Popular Western Myth: Population growth of poor countries is putting severe pressure on limited resources of the planet and increasing global warming.
This is a wonderful lie spread by the ‘experts’ of the so-called ‘developed’ nations. This is a terribly convenient argument — rich “over-consumers” of developed countries can blame the poor “over-breeders” of developing nations for all the ills of the planet.
Essentially, they are saying that humans (particularly poor ones) are bad for the planet and its environment – they eat away resources beyond planet’s capacity to replenish and aggravate pollution that is warming the earth beyond human comfort.
This is the standard wisdom showered on the poor humanity which is already suffering from poverty driven inferiority complex – and of course, exploitative policies of the rich nations! It is designed to make them feel further rotten for sickening the planet with increasing temperature as well.
It is an utterly deceptive argument, rooted in the 200 year old Malthusian overpopulation theory that the elite rich world loves!
Let’s look at the facts.
Global population increased in last 100 years from 2 billion to the current 7.3 billion. It may reach 9 billion by 2050, although since the end of the 20st century, fertility rates around the world have started declining rather sharply. The UN expects global fertility to fall to 1.85 children per woman by mid-century, from today’s around 2.5. Chinese fertility (1.5 per woman) is already in the sub-replacement regime; India’s current fertility (2.3) is under sharp fall and will easily reach replacement level of 2.1 by 2020 and then its population would peak by 2050 at around 1.5 billion. Various recent estimates strongly suggest that the world population is likely to peak around mid 21st century and then start to decline.
Therefore, the traditional Malthus phobia of global ‘population explosion’ and ‘the potential scenario of too many mouths chasing the limited food supply of the planet’ is just a hoax to berate poor humanity for their higher birth-rates.
Over Consumption of Rich
Connecting global warming and population of poor countries confuses things: it makes it seem that people of the rich and poor countries consume and pollute alike. It is at best a big joke! There is simply no comparison between the resource guzzling lifestyle, of say, an American or a Canadian and the amount of greenhouse gases they emit, with the life of a Nigerian or Bangladeshi who merely struggle to survive on meagre resources.
In fact, folks from the rich nations consume too much of everything and produces too much pollution. There is simply no comparison.
Here is the eye opener.
Some years ago, Stephen Pacala, director of the Princeton Environment Institute, calculated that the world’s richest half-billion people (roughly about 7 percent of the world population) cause almost 50 percent of the global CO2 emissions. And in striking contrast, the poorest 50% humanity contributed just 7% towards greenhouse gas emissions !!

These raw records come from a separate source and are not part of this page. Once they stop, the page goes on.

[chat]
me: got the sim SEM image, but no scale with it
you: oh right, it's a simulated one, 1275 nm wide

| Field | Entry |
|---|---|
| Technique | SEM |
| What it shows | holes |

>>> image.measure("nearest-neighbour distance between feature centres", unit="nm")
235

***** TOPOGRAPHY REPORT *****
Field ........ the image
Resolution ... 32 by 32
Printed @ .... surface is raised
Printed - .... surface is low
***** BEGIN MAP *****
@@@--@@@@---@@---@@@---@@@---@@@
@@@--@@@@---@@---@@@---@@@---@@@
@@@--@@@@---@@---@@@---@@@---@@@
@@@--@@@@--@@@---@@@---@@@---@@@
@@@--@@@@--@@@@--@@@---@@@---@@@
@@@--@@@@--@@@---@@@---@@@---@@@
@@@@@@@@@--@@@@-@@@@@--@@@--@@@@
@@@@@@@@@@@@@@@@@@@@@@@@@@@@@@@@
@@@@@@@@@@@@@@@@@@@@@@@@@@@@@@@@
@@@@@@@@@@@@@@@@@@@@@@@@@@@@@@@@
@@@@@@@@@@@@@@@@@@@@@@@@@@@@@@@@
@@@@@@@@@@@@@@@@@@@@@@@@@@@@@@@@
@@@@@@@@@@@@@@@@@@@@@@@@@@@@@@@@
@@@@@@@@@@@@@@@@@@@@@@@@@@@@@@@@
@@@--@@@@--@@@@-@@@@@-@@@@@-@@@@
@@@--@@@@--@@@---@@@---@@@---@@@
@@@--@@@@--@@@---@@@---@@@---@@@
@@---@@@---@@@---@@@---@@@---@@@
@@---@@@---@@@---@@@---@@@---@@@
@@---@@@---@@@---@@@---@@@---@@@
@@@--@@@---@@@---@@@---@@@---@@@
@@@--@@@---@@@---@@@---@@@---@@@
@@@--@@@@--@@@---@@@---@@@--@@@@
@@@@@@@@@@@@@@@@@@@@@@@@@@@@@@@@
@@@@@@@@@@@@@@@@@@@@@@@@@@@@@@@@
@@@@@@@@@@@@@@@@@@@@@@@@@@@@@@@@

Looking at the comparative carbon emission, today an American emits equivalent to around 4 Chinese, 20 Indians, 30 Pakistanis, 40 Nigerians, or 250 Ethiopians.
In fact, the resource guzzling lifestyle of the rich societies does more harm to the planet than merely adding greenhouse gases into the atmosphere. So we go beyond carbon footprint to “ecological footprint,” which estimates the area of land required to provide everything we need and also to suck up our pollution. This metric also has some inherent problems, but serves for comparative purposes.
Here is the land required to sustain the lifestyles of different nationals: An average American needs around 9.5 hectares, an Australian 7.8 hectares, a Canadian 7.1 hectares, a Briton, 5.3 hectares, a German 4.2 and a Japanese 4.9 hectares. In comparison, the world average is only 2.7 hectares!
Even China is still below the global average, at 2.1. India and much of Africa (where most of the future population growth would take place) are near or below 1.0.
Americans are the largest per-capita consumers of everything. For instance, an American eats up over 120 kg of meat per year, compared to just 6 kg by an Indian.
By 2050, around 2 billion (or 40%) extra people are likely to be added. Practically, all of them will be added in the poor half of the world. They will raise the population of the poor world from around 4 billion to about 6 billion, making them the poor two-thirds. In fact, most of the population growth will take place in just 5 countries: India, China, Pakistan, Nigeria, and Ethiopia.
In comparison, the global economic output will multiply several times – predicted to rise by 500-600 percent – by 2050. As usual, the dominant contribution would come from the big economies of the rich world. Population increase, being added to the poor countries with small economies, should have only a minor contribution towards future economic growth and hence pollution.
If we assume for the purposes of argument that the per-capita emissions in all country stay where they are today — those extra 2 billion people would only increase the share of emissions from the poor world from 7% to 11% ! Realistically speaking, the per capita emission is likely to increase in the poor world as their economies expand. But that is an issue of consumption, not population.
Fast increasing populations do create serious local environmental crises through loss of farming land overgrazing and deforestation. But they don’t pump gases into the atmosphere to the extent of the industrial activities of the ‘developed’ nations.
If environmental experts want to limit the global temperature rise to within 2 degrees – and demand emission cuts by 60 percent by mid-century – the rich nations have to take the lead. It is their wrong development model that forces them to over-consume and spew enormous amounts of greenhouse gases.
Now of course, emerging economies like China, India, Brazil etc are also adding significant amounts of greenhouse gases. But ironically, they are only following the same faulty model of development that the West still wants to continue with.
How do we get an idea about environmental behaviour of the future generations?
A statistician at the Oregon State University, Paul Murtaugh, has given the climatic “intergenerational legacy” of today’s children, assuming the UN’s fertility projections and current per-capita emissions.
He calculated that an extra child in the United States today will, down the generations, produce an eventual carbon footprint seven times that of an extra Chinese child, 46 times that of a Pakistan child, 55 times that of an Indian child, and 86 times that of a Nigerian child.
Therefore, the message is clear. Western over consumption is risking the planet; not so-called over population happening the poor nations. Every talk of rising head counts in India or Africa takes the environmental debate in the wrong direction – the so-called ‘developed’ nations should know.